Question

I've tried using

find . | grep -v '(.ext1|.ext2)$'

But it still returns those files ending with extensions .ext1 and .ext2. Then I tried the following:

ls | grep -v ".ext1$" | grep -v ".ext2$" 

and this works how I want it. Is there another way to do what I'm looking for ? All I want to do is list all files or directories that do NOT end in .ext1 or .ext2.

Was it helpful?

Solution

You have not escaped the . try this . It will work. Remember . needs to be escaped.
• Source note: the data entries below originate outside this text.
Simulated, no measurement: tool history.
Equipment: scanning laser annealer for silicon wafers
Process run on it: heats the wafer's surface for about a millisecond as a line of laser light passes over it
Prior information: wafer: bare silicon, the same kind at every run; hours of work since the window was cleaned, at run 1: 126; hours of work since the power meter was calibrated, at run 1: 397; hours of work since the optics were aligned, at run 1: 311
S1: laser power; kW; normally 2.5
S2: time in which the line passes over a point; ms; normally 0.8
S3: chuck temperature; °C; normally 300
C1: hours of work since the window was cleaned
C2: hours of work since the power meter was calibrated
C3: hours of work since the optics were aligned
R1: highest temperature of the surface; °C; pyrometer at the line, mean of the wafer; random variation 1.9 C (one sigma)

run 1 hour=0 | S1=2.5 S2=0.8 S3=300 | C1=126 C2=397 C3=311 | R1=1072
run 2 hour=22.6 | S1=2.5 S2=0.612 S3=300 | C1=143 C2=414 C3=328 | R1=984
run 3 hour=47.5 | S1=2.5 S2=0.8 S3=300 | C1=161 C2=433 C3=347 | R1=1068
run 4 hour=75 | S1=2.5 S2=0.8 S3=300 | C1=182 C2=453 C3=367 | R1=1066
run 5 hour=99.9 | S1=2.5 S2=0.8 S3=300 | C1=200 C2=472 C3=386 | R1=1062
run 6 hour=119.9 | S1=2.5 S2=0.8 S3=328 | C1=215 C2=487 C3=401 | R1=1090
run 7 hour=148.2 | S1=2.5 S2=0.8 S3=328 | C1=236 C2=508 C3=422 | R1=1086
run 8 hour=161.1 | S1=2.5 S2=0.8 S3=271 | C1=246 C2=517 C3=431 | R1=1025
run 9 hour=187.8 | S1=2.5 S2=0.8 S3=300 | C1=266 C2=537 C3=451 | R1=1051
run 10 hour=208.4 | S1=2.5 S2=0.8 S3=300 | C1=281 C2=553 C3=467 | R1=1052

ls | grep -v '\.ext1$' | grep -v '\.ext2$' 

same for your find

find . | grep -v '(\.ext1|\.ext2)$'

Hope that helps :)

OTHER TIPS

You can do it all with find:

find . \! -name \*.ext1 \! -name \*.ext2

This should work :

ls | grep "[^(\.ext1|\.ext2)]$"

You are using an extended regular expression (ERE) which requires grep -E or egrep:

find . | grep -E -v '\.(ext1|ext2)$'
find . | egrep   -v '\.(ext1|ext2)$'

I've also escaped the . so it is not treated as a metacharacter.

As you wrote it (grep -v '(.ext1|.ext2)$') the parentheses and pipe are not metacharacters (but . and $ are), so the command would eliminate names such as:

(Xext1|Yext2)
function(Aext1|Bext2)

Where the parentheses and pipe are literally a part of the file name.